Well, it's been a year and a half but figured that I ought to update this thread since I dug the scope up a couple of weeks ago and finally did the repair. I also want to say thanks to rf+tech and mij59!
mij59: Great, that was exactly what I needed. Finding a replacement wasn't that hard after all, I just had to click the link!
Fixing the latching mechanism did not pan out so I ordered one from Conrad. Thanks buddy!
Shock: There appears to be a few versions of the PSU and mine turned out not to have Rifa smoke bombs. The last image of the PSU board in my post was borrowed from another user and is a slightly different version than mine. I used that before I had taken a look at my board.
rf+tech: I took the switch apart but didn't see anything broken or missing. Sure sounds like impressive machining you did on your switch!

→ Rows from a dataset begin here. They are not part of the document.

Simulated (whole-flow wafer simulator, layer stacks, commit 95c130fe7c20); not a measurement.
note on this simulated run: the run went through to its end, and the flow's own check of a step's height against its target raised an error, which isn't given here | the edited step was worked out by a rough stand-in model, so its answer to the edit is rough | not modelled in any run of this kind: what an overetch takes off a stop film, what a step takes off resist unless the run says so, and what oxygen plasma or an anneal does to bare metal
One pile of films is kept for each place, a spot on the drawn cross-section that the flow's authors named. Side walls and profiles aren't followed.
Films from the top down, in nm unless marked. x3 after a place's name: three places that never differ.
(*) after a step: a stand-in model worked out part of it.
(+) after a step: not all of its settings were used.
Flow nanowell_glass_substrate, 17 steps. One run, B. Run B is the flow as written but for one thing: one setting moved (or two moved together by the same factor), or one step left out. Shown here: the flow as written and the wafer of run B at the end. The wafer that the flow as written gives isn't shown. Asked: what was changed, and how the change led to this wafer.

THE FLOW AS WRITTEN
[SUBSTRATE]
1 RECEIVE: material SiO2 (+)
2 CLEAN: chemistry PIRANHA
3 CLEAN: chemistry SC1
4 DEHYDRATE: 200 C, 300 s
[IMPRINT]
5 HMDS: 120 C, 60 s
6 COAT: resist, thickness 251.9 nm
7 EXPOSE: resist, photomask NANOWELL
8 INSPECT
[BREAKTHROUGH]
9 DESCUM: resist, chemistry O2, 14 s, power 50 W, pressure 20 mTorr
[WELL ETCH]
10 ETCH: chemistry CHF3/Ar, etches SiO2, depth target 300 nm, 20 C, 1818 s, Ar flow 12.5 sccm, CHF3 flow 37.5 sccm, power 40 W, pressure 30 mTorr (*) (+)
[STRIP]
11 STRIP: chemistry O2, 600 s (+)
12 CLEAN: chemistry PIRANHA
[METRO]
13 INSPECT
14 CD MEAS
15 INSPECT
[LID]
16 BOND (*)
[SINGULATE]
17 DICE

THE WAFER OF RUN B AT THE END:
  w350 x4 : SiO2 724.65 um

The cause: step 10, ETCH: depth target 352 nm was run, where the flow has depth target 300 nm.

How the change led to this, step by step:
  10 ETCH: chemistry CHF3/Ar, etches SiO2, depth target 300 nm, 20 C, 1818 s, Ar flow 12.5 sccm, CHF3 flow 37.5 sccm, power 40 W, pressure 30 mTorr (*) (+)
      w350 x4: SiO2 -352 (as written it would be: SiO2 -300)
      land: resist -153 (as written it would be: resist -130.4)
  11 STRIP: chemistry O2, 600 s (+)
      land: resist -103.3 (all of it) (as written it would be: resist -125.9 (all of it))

You were right regarding the electrolytics and the whine was gone after replacing almost every one of them, and a bit of noise that were in the trace disappeared too. Mine doesn't have that brief whistle/whine you described and I wasn't even sure that it powered up the first time until I looked at the front and saw the LCD was lit.
I started by lifting legs of a few caps and measured high ESD and decided to just replace the whole lot. Once desoldered I then measured all of them and almost all were bad, the exception being the the two high voltage 68µF cans and the two metal can 6800µF/10V axials mounted as radials. ESD measured in the hundreds of Ohms on some and a few were in kilo Ohms, and they had lost up to 90%+ capacity. At that point I got a bit impressed that it did work despite those caps, apart from the whine, and would guess that it must be a pretty good design since it tolerates such out of spec caps.
I ended using a bulb for the graticule illumination but used three LED's for the LCD lighting. I like the result and prefer the cold white for the LCD instead of the incandescent used originally.
The plastic in front of the LCD was warped and had two annoying drops of what must have been super glue. I replaced that with a cutout from a random but scratch-free plastic clamshell pack. Unfortunately the blue CRT filter has a few drops of super glue too but I can't seem to find any blue 2 mm perspex, only the standard 3 mm that everyone has. If anyone knows of a source please share, I could use some for other instruments as well.
I found something odd (to me) that I'd like an explanation to. The following image shows a series of 110 Ohm (0.6 W I think) resistors in the finay Y amp circuit that get quite hot, judging by the discolored PCB. Why this string of resistors, that apparently aren't big enough to handle the power, instead of say two 330 Ohm? I'd guess this is a possible future point of failure?